Question

Whenever it comes to Dll security, all the results on online search talk about obfuscation. Now, my question is that is there anything more than obfuscation that we can do to make our assemblies more secure and immune to re-engineering?

The reason I am asking is that because I am preparing for a code security presentation and I know that de-obfuscation happens and if you throw people determined enough to spend their time in re-engineering any code than they will end up doing it. Moral of the story is that obfuscation is not a full-proof solution, it just makes it hard to re-engineer the code. But if we combine obfuscation with some other technique then it will make it even harder.

Any suggestions?

Was it helpful?

Solution

Unfortunately, there is NO way to ensure that nobody will be able to decompile your code. The root problem is really that the code sits on a user-controlled machine can be fully analyzed by anyone with sufficient knowledge, patience and time, and get a somewhat legible source code from the binaries. The computer itself is able to decode and run it, so people are too.

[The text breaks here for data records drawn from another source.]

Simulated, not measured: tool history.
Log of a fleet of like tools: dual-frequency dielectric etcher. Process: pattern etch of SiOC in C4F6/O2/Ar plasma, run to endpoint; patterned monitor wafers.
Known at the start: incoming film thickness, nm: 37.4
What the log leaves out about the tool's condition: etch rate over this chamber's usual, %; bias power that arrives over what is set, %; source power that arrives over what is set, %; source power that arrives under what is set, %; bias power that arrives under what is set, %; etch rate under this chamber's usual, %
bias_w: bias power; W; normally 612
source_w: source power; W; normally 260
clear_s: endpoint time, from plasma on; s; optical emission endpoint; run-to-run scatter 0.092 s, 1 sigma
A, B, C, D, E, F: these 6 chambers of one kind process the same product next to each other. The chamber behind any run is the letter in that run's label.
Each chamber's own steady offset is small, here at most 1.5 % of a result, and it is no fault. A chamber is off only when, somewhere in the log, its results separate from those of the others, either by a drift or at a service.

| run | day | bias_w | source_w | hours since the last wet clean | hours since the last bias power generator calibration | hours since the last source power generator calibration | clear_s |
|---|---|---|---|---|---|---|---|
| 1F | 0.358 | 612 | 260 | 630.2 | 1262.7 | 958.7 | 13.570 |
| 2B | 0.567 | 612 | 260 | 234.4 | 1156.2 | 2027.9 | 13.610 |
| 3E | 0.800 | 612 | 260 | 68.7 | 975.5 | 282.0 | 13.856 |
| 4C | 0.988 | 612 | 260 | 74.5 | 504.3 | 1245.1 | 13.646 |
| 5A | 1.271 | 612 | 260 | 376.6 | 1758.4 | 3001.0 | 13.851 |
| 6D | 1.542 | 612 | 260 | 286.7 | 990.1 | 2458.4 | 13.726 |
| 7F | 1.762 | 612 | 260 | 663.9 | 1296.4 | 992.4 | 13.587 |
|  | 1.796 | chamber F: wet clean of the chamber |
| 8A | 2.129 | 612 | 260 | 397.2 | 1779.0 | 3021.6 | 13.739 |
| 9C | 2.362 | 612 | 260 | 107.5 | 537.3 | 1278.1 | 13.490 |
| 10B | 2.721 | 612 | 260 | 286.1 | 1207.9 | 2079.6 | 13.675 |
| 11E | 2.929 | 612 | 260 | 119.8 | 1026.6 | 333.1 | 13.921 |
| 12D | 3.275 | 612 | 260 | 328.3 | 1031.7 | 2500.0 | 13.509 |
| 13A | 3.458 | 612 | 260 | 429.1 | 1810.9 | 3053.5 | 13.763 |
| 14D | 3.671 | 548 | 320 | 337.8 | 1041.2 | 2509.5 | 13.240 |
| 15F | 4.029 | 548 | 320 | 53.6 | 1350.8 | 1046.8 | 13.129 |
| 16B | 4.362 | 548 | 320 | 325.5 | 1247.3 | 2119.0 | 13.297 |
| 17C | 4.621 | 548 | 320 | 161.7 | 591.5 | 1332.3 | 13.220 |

Obfuscation, encryption, packaging or anything else will only give problems to potential hackers, but none of the are really impossible to bypass, you're just raising the bar. This not only happens on .NET, but in all and every programming language, decompilation is always possible, just more difficult or easy, and because the binary sits on a place where the user can read it.

The only safe measure is to put the binaries in a place where the user cannot even read them, which usually means a computer that you control, totally inaccessible to users directly. A web service is a classical approach to this problem, where your web page runs the code, and the user only has a tiny client program, or even just a browser. Of course, that has enormous implications on the way you deploy and the infrastructure they need or want to have, but it's the tradeoff to pay for code security.

OTHER TIPS

Obfuscation is only going to slow them down.
If what you have is of value it will be hacked.
Protecting a DLL is not like encrypting a communications channel where you can change key and even if they hack the key they only got part of communication.
A DLL is a static piece of code that can be hacked.
You can make it very hard to hack but that is time spent not delivering features and a product that is harder to support and extend.

The other technique is legal protection.

I am not an attorney.
This is not legal advice.
This is just my limited understanding of the subject.

Copyright just protects a straight copy of the code.
If they reverse engineer it then copyright alone does nothing.
There are parts of the globe that do little to protect copyrights.

If you have a new algorithm or UI or ??? then the next level of legal protection is a utility patent.
If you are a small entity you can file one yourself for a few hundred dollars.
But without a patent attorney the chance of it being accepted goes down and the chance of it being enforceable goes down.
If the patent is denied you don't get a refund on the application fee.

Or you can treat it as a trade secrete and only host it in house.
In that case still need to take appropriate legal protection such as non disclosure agreements.

My take is obfuscate to the level that you take out the novices and minimize impact on features and support.
The next level of protection is legal.
You are not likely to sue the novices as there are too many of them.
Obfuscate just limits your attack surface and legal action is your recourse.

Again I am not an attorney but my understanding is there used to be a first to invent protection that is now a first to file.
A worst case scenario is you don't get a patent and an existing player (with deep pockets) sees the value in the idea, discovers you don't have it protected, and they get a patent.
Not only do they steal the idea from you but they sue you for stealing your idea.